Since he took office, Mr. Trump has orchestrated a complete transformation of federal policy on crypto. The Securities and Exchange Commission has almost entirely reversed an aggressive campaign by the Biden administration to crack down on the industry. The agency, moving with astonishing speed, has issued legal guidance to help crypto companies, ended investigations into major firms and dropped lawsuits against two of the largest exchanges, Coinbase and Kraken.

Leaders of both those companies were invited to the White House on Thursday. Brian Armstrong, the Coinbase chief executive, sat two seats away from the president. “It signals the industry is finally a serious industry,” said JP Richardson, who runs the crypto firm Exodus and was invited to Mr. Trump’s summit. “We believe the technology can fundamentally change the world. And to actually have this administration take it seriously is really important.”

The meeting was also a reminder of Mr. Trump’s personal investment in crypto, which ethics experts have described as an alarming conflict of interest. The guest list included Zach Witkoff, the son of Steve Witkoff, a close friend of the president who serves as the administration’s special envoy to the Middle East. The younger Mr. Witkoff is a founder of World Liberty Financial, a crypto business that Mr. Trump heavily promoted last year and from which he and his family profit directly.

Once a crypto skeptic, Mr. Trump embraced digital currencies on the campaign trail last year, as crypto firms spent tens of millions of dollars to back him as well as congressional candidates who supported the technology. Soon, Mr. Trump entered the market himself. Last fall, he and his sons worked with the Witkoffs to start World Liberty Financial, promoting it as a platform for borrowing and lending in crypto. World Liberty has its own digital currency, WLFI, and the Trump family receives a cut of the sales.
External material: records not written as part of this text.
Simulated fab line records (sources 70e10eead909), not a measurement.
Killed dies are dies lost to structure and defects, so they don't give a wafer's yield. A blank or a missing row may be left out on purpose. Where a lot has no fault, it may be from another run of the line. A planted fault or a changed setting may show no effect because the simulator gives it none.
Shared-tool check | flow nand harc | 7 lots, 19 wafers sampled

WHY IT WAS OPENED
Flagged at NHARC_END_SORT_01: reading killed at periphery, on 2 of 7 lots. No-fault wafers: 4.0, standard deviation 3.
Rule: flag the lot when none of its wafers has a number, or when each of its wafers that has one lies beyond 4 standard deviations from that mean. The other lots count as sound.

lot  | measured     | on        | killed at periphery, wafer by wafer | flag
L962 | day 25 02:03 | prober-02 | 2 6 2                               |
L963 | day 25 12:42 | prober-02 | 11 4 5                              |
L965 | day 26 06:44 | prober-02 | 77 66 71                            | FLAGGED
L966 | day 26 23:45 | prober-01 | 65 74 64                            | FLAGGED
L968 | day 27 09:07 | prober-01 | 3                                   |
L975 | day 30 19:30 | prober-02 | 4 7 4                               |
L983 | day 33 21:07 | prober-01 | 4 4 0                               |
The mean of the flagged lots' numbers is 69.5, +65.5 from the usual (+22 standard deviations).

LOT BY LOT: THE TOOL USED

Just days before his inauguration, Mr. Trump also started selling a so-called memecoin, a type of cryptocurrency tied to an internet joke or a celebrity mascot. The coin, called $Trump, briefly surged and then crashed, costing investors a cumulative $2 billion.

Since winning the election, Mr. Trump has taken steps to boost the industry’s prospects, appointing crypto supporters to top administration posts and calling for federal agencies to develop a new approach to regulation. On Thursday night, he signed an executive order to create a national reserve of Bitcoin and other cryptocurrencies. The plan was pitched by crypto executives as a strategy to chip away at the national debt.

Skeptics have attacked the proposal as a scheme to enrich a small number of crypto investors. Even some of Mr. Trump’s supporters in the technology world have joined in the criticism. After Mr. Trump teased the reserve announcement on social media last weekend, Joe Lonsdale, a prominent tech investor, wrote on X that the government shouldn’t waste money on “crypto bro schemes.”